Content marketing is a great way to generate quality leads and get consumer buy in for industrial manufacturers or industrial distributors. When you have all the pieces in place and put in the consistent work to produce the right kind of industrial content, you begin building real value to your customers and potential customers alike.
We've heard this said many times before from industrial manufacturers and distributors looking to start a new industrial marketing campaign...
"we're thinking about starting a blog".
Starting a blog for your company is great. But writing one blog post here and there or every once in a while is not going to do much for your industrial manufacturing or industrial distribution business. Especially with so much competition in that niche. If you're all in with blogging, then doing it consistently is the only way you'll see results.
Blogging is just one piece of the puzzle. If you're curious about developing an industrial marketing strategy using content, then we've put together some tips to help you get started.
1. Produce Quality Content: poorly produced or mediocre content will hurt your brand more than help your brand. We can't stress this enough (and we have been for years). It's not enough to put just your face on Periscope or Facebook Live and talk about your product or service. People expect more these days, especially when it comes to online content. When all is said and done, your content should be a polished piece able to catch and keep people's attention.

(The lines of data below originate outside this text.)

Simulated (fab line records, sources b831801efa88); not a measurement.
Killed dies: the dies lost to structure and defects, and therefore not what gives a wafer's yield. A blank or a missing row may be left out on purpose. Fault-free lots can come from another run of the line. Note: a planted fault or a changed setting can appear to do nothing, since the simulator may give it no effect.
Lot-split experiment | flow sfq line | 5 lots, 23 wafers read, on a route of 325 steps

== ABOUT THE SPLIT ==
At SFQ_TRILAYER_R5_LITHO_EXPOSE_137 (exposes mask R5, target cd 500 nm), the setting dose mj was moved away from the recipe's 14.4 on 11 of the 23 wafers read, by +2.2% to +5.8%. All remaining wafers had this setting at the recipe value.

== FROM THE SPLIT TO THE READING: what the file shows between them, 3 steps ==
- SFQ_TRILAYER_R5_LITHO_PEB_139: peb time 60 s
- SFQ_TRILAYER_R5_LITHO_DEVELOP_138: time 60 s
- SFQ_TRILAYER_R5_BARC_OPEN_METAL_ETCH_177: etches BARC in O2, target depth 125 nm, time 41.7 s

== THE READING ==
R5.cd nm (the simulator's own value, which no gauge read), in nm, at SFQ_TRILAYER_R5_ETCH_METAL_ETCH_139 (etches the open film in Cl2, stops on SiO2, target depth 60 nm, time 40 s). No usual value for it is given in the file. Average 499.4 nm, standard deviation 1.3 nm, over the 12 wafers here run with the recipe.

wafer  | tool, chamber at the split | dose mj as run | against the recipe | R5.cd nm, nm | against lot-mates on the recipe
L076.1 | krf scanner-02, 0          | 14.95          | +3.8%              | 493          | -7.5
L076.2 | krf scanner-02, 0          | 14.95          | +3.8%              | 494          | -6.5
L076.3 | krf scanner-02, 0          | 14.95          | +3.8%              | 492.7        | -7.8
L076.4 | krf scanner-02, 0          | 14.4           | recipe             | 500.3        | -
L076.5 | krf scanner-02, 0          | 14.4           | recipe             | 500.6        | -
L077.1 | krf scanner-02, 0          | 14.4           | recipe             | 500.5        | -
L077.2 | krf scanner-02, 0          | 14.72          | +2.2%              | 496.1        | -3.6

2. The customer should be center-stage, not your brand. Think of who your ideal buyer persona is and develop content for them. Be good at knowing and adapting to the customers' needs and wants, not to the needs of the latest social craze. Create content around your audience, not your brand. Example: Lego's, are pieces of plastic that snap together, the design is simple and generic. Yet the patent ran out years ago, allowing anyone to duplicate it. Despite this, they are still at the forefront of the toy industry because they produce amazing content that talks to and grows with their customer base.
3. Keywords: use Google search or another keyword tool, like the Hubspot Keyword Tool, to find the right terms and phrases relevant to your industry. Find the words related to your industry and use them inside your content. If you're not trying to find what people are searching for, it's not worth producing content.
4. Educate: Give away free advice and content. Content that educates a consumer will give your content a bump in search, social and email. Consumers tune out the tell-and-sell messages that most marketing and sales departments try and push on them. Consumers prefer to be educated when researching a product or service to purchase. If you educate them during this critical "awareness" phase, you'll build more trust with them and they will see you as an industry go-to source. Many times in any industry people are reluctant to give up information for obvious reasons like: they'll steal our ideas. But many times it's deeper than that. People have the mindset that since they spent so much time acquiring this knowledge, they're reluctant to give it up. The reality is that by giving up the information (that you spent so much time acquiring) will only force you to learn more and stay ahead of others in the industry.
5. Great content gets shared: It's no secret that content that provides value is educational or has an interesting story gets shared by more people. It is the content that is the star, not the device or platform. Though you might have different buyer personas on each platform, great content will stand out independently whether it's posted on Twitter, Facebook, or Google+. Distributing your content is as important as creating it. Use your social media channels to distribute and share your content.
6. Video: the most effective communication tool for your business and industry. Consumers are four times more likely to watch a video about your product or service than they are to read about your product or service. Facebook has gone all in on video and is betting the future on it. If you are not producing video right now, then you are already behind - any further hesitation and you're going to get lost in the fray. The best videos are those created in-house, both specifically with your team and with a video partner. When it comes to video and educating your consumers and telling your story, avoid the cheap online services that offer production and animation services right through the web (you know, the ones with the whiteboard and the hands, Slideshare, Animoto). These services leave a lot to chance when it comes to the originality of your story, optimizing video, video SEO, and distribution. Look to work with a video provider that can not only produce your video but properly optimize and distribute it as well.
7. Content Distribution: Your website is no longer the only hub through which your content should flow. Think about building out distribution networks and/or having an IFTT network in place. IFTT means If this then that. It allows you to create "recipes" or steps of conditional statements that are triggered based on changes from other web services such as Gmail, Facebook, Instagram, and Pinterest. Distributing your content to as many networks as you can will only benefit you.
8. Content Curation: Information flows fast these days. If you see an interesting post, video, article or post make a note and come back later and refer to it as a source. Keep a repository of ideas or topics so you have something to consider on the days when you have a little writer's block. You can also curate information from other people and use it on your own site as long as you give them proper recognition and citings.
9. Think Long-term: Content Marketing is a long-term investment. The content you make are asset that will live in the marketplace forever. Unlike an ad that you buy. You're making content for a specific audience, a niche audience that is looking to be educated on how your company can solve their problem. Making content is an undertaking and will take considerable effort in planning, producing and executing whether it is video, white papers, ebooks, blogs or animations.
10. Use analytics to track and analyze your content: start measuring results from day one and use analytics to drive and adjust actions. Identify what's driving the most traffic, like landing pages, and then leverage them for emails. You can track people who visit your website and then remarket to them if they don't buy.